Beacon Economics

The good news is that El Nino came back in 2016 bringing with it much needed rains and a snowpack that is already well above normal. California’s drought may not be gone—in fact it could go on for some time—but its effects are clearly reduced.

That doesn’t mean we should stop talking about water, however. There will be another drought in the state—possibly worse than the last one. Moreover, California has plenty of water to deal with these periodic dry spells. It only needs to appropriately manage its supplies to avoid both the billions of dollars in losses that stem from sharp reductions in urban consumption, and environmental damage.

California has always had erratic rain patterns and the state has wisely invested in an extensive infrastructure to store and transport water. But this wisdom is being squandered because of the incomprehensibly bizarre “use-it-or-lose-it” water rights system that rules the state. The system predates 1914, when a formal water permit system was established. It gives many farmers the right to divert a fixed amount of water for irrigation, but they lose those rights the next year if they use less than the maximum. As a result, those farmers, not knowing what their water needs might be in the future, never voluntarily cut back their water usage.

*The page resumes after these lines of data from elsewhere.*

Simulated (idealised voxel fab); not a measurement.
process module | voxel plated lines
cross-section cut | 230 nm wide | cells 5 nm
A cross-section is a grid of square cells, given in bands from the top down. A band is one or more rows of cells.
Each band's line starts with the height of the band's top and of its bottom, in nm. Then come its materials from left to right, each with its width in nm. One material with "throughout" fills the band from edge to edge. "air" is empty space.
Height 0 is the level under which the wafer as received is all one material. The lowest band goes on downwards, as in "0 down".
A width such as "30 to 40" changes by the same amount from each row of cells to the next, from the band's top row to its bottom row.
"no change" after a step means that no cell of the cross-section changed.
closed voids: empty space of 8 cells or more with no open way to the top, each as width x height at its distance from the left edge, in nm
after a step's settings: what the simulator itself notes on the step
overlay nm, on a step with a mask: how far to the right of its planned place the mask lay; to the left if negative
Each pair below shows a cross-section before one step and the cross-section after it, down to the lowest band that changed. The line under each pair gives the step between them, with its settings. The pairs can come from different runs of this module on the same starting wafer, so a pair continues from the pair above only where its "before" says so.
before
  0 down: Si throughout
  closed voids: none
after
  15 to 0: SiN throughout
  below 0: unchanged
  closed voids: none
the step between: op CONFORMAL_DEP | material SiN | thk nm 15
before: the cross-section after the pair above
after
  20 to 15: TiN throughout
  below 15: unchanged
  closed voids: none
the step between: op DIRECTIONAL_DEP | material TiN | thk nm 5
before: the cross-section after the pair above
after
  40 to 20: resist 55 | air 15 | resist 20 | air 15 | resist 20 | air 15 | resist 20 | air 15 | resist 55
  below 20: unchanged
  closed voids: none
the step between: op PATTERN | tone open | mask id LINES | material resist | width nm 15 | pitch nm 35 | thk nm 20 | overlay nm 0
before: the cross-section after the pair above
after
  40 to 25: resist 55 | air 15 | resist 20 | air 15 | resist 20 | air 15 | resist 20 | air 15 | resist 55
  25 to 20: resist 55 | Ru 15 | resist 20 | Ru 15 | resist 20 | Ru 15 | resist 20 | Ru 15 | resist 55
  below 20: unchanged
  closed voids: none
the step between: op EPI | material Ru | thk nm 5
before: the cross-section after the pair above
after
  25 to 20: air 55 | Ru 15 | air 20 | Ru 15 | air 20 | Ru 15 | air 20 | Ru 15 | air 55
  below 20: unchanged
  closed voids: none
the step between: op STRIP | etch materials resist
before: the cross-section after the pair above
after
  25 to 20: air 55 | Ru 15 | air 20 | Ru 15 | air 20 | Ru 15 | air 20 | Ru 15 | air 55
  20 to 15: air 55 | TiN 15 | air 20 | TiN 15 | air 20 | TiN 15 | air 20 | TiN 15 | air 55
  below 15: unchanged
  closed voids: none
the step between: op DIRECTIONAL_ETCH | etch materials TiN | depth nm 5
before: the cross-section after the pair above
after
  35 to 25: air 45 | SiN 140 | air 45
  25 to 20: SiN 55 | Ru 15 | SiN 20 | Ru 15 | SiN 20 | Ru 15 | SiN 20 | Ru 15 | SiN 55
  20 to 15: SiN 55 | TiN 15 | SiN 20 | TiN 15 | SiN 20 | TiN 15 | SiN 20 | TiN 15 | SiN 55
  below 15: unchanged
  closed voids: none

These outdated water rights have skewed incentives so badly, they actually encourage shockingly wasteful consumption by agricultural interests even in the midst of a record drought. Despite the surge of media stories about a “devastated” industry, agricultural has been enjoying record years for both production and revenues, indicating that the industry truly can prosper with far less water than it normally consumes. Even more problematic is the agricultural industry’s growing business of functionally exporting California’s scarce water to foreign buyers at rock-bottom prices as the rest of our economy and ecology grapples with tough cutbacks.

By now, the statistic that agriculture makes up 2% of the state’s economy but uses 80% of the consumed water supply is well known. The problem with this number is that agriculture doesn’t need to use 80% of the state’s water in order to prosper. If you didn’t hear the news, agriculture had a banner year in 2014—recording a record high $53.4 billion in revenues, up 5% from the previous year. This calls into question the decision by policymakers to place the majority of the reductions in supply on urban and environmental needs.

Even more recent data suggests 2015 will be similarly prosperous for the agriculture industry. Through the first three quarters of 2015, overall incomes for workers and proprietors in the industry averaged $32.2 billion, up 4% from the previous year—and this is despite the decline in agriculture prices last year (NOTE: The difference between the total revenue numbers and the income figures from the U.S. Bureau of Economic Analsyis are earnings from farms that are incorporated). According to the California EDD, farm employment in 2015 was 417,000, the highest number in 25 years. Exports of agriculture and agricultural products produced in the state hit $4 billion last year—another record.blank

Some want to credit the industry for managing well in a crisis situation. For example, some farmers have cut back on consumption through methods such as drip irrigation, which conserves water better than surface irrigation without meaningfully impacting production. However, most farmers have resorted to simply drilling deeper groundwater wells to make up for lost access to surface water.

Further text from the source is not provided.